The Biggest Pure-play Lithium Stock Plans IPO
If making money off “the next big thing” was that simple, everyone would be doing it. Take solar as an example. It’s treated retail investors poorly, despite some phenomenal growth numbers. Then there’s lithium. When we first looked at this investment thesis, we dismissed it because the three major lithium producers only saw a fraction of their revenues tied to lithium. Last time we looked, those small fractions had turned into some big numbers. Now, we’re seeing one of those companies preparing to spin out their lithium production operations in an Initial Public Offering (IPO) that if successful, will provide retail investors access to the largest pure-play lithium stock on the market.
The Six Major Lithium Producers
In order to better understand the lithium market, we first need to understand the players. In 2017, the global supply of all lithium compounds totaled 270,000 metric tons. (Going forward, we’re just going to say “tons” because all you Yanks might get confused if we start using a measurement system that almost every other country in the world uses). The following six producers were responsible for 86% of the 270,000 tons of lithium compound production in 2017 (all market cap numbers in USD):
- FMC (FMC) – Market Cap: $11.66 billion
- Albemarle Corporation (ALB) – Market Cap: $10.5 billion
- Sociedad Quimica y Minera (SQM) – Market Cap: $12.12 billion
- Tianqi Lithium Corporation (002466.SZ) – Market Cap: $6.4 billion
- Jiangxi Ganfeng Lithium Co. Ltd. (002460.SZ) – Market Cap: $5 billion
- Orocobre Limited (ORE.AX) – Market Cap: $0.82 billion
(Note that we wrote about Jiangxi Ganfeng in a previous article titled How to Invest in a Big Chinese Lithium Company.) While all of the above companies have a story to tell, the one we’re going to talk about today is FMC because they’re planning to spin out their lithium operation as a separately traded entity under the name “Livent Corporation”. First, let’s talk a bit about the lithium market. (All information has been provided by Roskill Consulting Group Limited and/or FMC via the IPO filing).
The Global Lithium Market
The Livent IPO filing document contains an incredible amount of rich information about the lithium market, along with some spectacular predicted growth. The major driver for growth in the lithium compound market is expected to be the electric vehicle (EV) market. Those mandates come from the top, with governments around the world ushering in a new era of EVs:
In ten years’ time, electric vehicles will be responsible for consuming more than 60% of all lithium compounds. This would bring the global demand for lithium compounds to an estimated 878,000 tons, more than 4X the present global supply of lithium compounds:
While those aggregated numbers represent an impressive +15.3% Compound Annual Growth Rate (CAGR), they mask some even better forecasts. You see, not all lithium compounds are created equal.

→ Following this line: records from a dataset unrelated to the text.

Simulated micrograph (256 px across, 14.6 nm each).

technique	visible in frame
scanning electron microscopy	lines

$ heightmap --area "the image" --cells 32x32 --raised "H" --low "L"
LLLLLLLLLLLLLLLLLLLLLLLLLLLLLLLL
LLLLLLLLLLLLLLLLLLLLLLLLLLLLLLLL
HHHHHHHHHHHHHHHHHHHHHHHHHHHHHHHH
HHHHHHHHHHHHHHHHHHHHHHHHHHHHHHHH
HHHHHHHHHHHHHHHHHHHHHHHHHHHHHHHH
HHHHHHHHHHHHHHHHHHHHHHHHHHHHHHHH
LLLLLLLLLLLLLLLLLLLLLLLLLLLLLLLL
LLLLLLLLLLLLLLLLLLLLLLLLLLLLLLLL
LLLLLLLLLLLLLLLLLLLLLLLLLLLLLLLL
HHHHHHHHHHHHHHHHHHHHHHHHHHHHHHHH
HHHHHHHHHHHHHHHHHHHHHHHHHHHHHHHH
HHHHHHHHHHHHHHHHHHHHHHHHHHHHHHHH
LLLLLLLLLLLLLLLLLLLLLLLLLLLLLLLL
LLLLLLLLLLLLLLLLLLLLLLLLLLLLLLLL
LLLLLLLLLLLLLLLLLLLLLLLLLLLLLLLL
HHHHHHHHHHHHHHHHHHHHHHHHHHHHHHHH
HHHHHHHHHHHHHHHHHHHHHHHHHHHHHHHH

Performance Lithium Compounds
While lithium can be thought of as a soft, silvery-white metal, lithium compounds come in various forms for various applications. Without delving into the chemistry too much, we can simply divide lithium compounds into two broad types:
Performance lithium compounds are produced through chemical processes that utilize base lithium compounds, primarily lithium carbonate and lithium chloride, as inputs. Those processes require a great deal of expertise, and Livent has been refining their own proprietary processes for 60 years now. In 2017, 88% of Livent’s lithium revenues came from “performance lithium compounds” – which are expected to grow at even higher rates than base lithium compounds:
According to Roskill, the global consumption of performance lithium compounds in 2017 was approximately 67,000 metric tons and is expected to grow to approximately 461,000 metric tons by 2027, representing a +21% CAGR. Within performance compounds, Roskill forecasts that consumption of lithium hydroxide is expected to experience the fastest growth, from 20,000 metric tons in 2017 to 399,000 metric tons in 2027, representing a +35% CAGR.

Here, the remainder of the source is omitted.